“Neighborhood Gem” is a category in Open Table’s feedback format. It presumably means economical, tasty and convenient. If so, then Incas Grill qualifies easily.
As the name implies, its fare is Peruvian—and extensively so. One can begin with one of 20 (yup, 20) appetizers, starting at $6. The empanadas ($6) are superb. Likewise the ceviche de pescado (white fish marinated in lime juice, onions and rocoto, served with sweet potato pieces, corn and toasted corn) at $13.
In between are, for example, fried yuccas ($6), papa rellena (deep-fried, seasoned potato filled with meat, hardboiled egg and black olives) at $9.50, marinated and grilled beef heart pieces in a special house sauce with corn ($7) and choros a la chalaca (green mussels in the shell with a composite topping) at $9. Depending on how much asbestos is in your throat, you can spice up these as well as any of the entrees.
The seven soup selections include chupe de mariscos (traditional Peruvian seafood chowder) at $18, two kinds of chopped steak in creamy blends ($13) and parihuela (a house recipe of different seafood simmered in a special broth) at $18.
Entrees? A paltry 32 of them—not counting the five on the “Kid’s Menu”—spread out among beef, chicken and seafood (there’s also pasta, but isn’t that Italian?). We had lomo saltado (beef strips sautéed with onions, tomatoes and aji amarillo over rice) at $15 and pescado a lo macho (Peruvian fish with onions, shrimp, calamari and scallops over rice) also at $15.
Other possibilities were aji de gallina (shredded chicken in spicy sauce over rice) at $12, cau cau de pollo (stewed chicken and potatoes over rice) at $14, Peruvian seafood paella ($15) or jalea (a mix of fried white fish, shrimp and calamari, served with fried yucca, the house salsa and tartar sauce) at $22 or $13 for a half portion. As with everything, portions are generous.

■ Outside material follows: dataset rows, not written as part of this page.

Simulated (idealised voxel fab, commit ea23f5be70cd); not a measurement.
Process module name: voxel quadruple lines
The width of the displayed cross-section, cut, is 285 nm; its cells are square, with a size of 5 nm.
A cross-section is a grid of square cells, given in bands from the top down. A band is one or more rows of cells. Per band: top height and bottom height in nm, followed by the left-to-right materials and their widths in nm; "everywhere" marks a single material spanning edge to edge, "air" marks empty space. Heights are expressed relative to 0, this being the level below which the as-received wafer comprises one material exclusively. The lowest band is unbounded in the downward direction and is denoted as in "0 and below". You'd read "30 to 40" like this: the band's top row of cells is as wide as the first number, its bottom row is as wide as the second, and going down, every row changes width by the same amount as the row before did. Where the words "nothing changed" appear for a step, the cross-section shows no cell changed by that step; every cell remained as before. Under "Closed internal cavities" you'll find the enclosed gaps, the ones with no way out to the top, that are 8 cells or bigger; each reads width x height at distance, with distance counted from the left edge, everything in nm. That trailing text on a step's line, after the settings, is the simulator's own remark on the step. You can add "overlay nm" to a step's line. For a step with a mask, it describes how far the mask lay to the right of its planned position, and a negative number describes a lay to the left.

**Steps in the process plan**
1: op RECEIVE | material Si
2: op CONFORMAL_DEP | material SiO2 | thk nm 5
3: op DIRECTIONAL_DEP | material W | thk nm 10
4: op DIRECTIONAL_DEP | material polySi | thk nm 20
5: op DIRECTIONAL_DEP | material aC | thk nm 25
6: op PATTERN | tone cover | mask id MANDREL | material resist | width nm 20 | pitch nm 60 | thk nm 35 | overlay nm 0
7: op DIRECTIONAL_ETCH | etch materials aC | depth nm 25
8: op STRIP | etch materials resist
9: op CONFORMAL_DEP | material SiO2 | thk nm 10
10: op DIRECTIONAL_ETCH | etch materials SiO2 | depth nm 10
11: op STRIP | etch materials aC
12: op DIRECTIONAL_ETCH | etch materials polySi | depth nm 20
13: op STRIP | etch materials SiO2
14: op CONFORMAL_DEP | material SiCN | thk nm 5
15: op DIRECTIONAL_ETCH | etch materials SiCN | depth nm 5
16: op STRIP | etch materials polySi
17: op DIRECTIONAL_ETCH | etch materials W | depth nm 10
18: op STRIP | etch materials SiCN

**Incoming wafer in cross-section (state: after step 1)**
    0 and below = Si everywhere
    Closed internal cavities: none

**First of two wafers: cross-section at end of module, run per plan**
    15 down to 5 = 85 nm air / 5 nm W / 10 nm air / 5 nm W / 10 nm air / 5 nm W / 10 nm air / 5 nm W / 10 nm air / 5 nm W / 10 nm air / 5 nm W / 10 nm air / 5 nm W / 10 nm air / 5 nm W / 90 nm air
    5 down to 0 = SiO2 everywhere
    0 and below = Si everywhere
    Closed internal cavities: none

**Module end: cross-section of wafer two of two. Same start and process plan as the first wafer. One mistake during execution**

A sort of culinary bonus is Desayuno Peruano (Peruvian breakfast) on Sunday. For that reason, the restaurant opens at 9 a.m., instead of its usual 11 a.m.
The wine varietals are diverse, though undistinguished. There are plenty of pisco sours, beer, soft drinks and even chicha morada (described as a “purple corn drink”).
The eager and welcoming staff is as Peruvian as the menu—the exception is a proudly Mexican waitress who is much kidded. Owner Ulises Napuri came to San Francisco in 1989. Along with his parents, he opened a crab stand at Fisherman’s Wharf (it’s still operated by his family, though now as a souvenir shop). He migrated to Concord in May 2009, to be closer to family and friends.
Reservations are taken, but aren’t often necessary. The restaurant is unusually spacious (e.g., you aren’t forced to hear the people at the next table), informal (e.g., if you insist on wearing denims to dinner, this is your place) and airy.
It’s open every day for lunch and dinner at 4669 Clayton Road, Suite D, Concord (925-687-2479). That reads much easier than it plays—because finding it is tough. Eventually, you’ll realize that it’s tucked in the corner of a small shopping center anchored by a large TJ Maxx. You’ll have no problem parking. Drive there and find out for yourself.